On Thu, Jul 2, 2020 at 5:20 AM M.-A. Lemburg <mal@egenix.com> wrote:
The reasoning here is the same as for decoding: you have the original data you want to process available in some array and want to turn this into the Python object.
The path Victor suggested requires always going via a Python Unicode object, but that it very expensive and not really an appropriate way to address the use case.
But current PyUnicode_Encode* APIs does `PyUnicode_FromWideChar`. It is no direct API already. Additionally, pyodbc, the only user of the encoder API, did PyUnicode_EncodeUTF16(PyUnicode_AsUnicode(unicode), ...) It is very inefficient. Unicode Object -> Py_UNICODE* -> Unicode Object -> byte object. And as many others already said, most C world use UTF-8 for Unicode representation in C, not wchar_t. So I don't want to undeprecate current API.
As an example application, think of a database module which provides the Unicode data as Py_UNICODE buffer.
Py_UNICODE is deprecated. So I assume you are talking about wchar_t.
You want to write this as UTF-8 data to a file or a socket, so you have the PyUnicode_EncodeUTF8() API decode this for you into a bytes object which you can then write out using the Python C APIs for this.

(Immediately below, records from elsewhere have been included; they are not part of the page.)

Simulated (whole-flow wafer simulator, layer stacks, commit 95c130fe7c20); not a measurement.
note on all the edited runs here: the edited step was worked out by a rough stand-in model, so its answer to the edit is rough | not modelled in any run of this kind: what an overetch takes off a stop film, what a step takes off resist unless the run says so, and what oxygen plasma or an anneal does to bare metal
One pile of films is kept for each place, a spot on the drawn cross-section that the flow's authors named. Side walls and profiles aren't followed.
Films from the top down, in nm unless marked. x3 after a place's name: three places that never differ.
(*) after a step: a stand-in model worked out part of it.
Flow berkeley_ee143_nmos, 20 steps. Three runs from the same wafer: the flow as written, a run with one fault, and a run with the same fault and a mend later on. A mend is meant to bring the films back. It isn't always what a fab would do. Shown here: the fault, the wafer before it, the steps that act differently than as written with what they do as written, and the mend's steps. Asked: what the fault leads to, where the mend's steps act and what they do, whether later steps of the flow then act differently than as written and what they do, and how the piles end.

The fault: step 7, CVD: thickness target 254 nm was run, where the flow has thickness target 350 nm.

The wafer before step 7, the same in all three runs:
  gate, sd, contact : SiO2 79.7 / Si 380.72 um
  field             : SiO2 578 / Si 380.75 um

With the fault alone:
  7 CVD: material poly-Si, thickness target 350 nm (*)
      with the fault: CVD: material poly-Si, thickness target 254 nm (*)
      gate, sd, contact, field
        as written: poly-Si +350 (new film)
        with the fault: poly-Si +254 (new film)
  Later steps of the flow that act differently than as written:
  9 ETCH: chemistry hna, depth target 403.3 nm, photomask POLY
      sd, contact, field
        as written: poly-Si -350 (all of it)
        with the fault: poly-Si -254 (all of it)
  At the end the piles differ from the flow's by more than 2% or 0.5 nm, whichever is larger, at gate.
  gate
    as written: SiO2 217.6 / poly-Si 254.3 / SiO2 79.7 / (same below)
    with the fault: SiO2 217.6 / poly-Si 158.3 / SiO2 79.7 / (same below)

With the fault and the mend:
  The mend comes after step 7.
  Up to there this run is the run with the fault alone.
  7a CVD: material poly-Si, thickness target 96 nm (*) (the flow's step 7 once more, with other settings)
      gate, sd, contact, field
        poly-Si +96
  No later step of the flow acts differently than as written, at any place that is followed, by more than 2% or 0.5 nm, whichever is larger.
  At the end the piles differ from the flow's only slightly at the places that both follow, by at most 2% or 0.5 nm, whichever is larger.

PyUnicode_FromWideChar + PyUnicode_AsUTF8AndSize is better than PyUnicode_EncodeUTF8. PyUnicode_EncodeUTF8 allocate temporary Unicode object anyway. So it needs to allocate Unicode object *and* char* buffer for UTF-8. On the other hand, PyUnicode_AsUTF8AndSize can just expose internal data when it is plain ASCII. Since ASCII string is very common, this is effective optimization. Regards, -- Inada Naoki <songofacandy@gmail.com>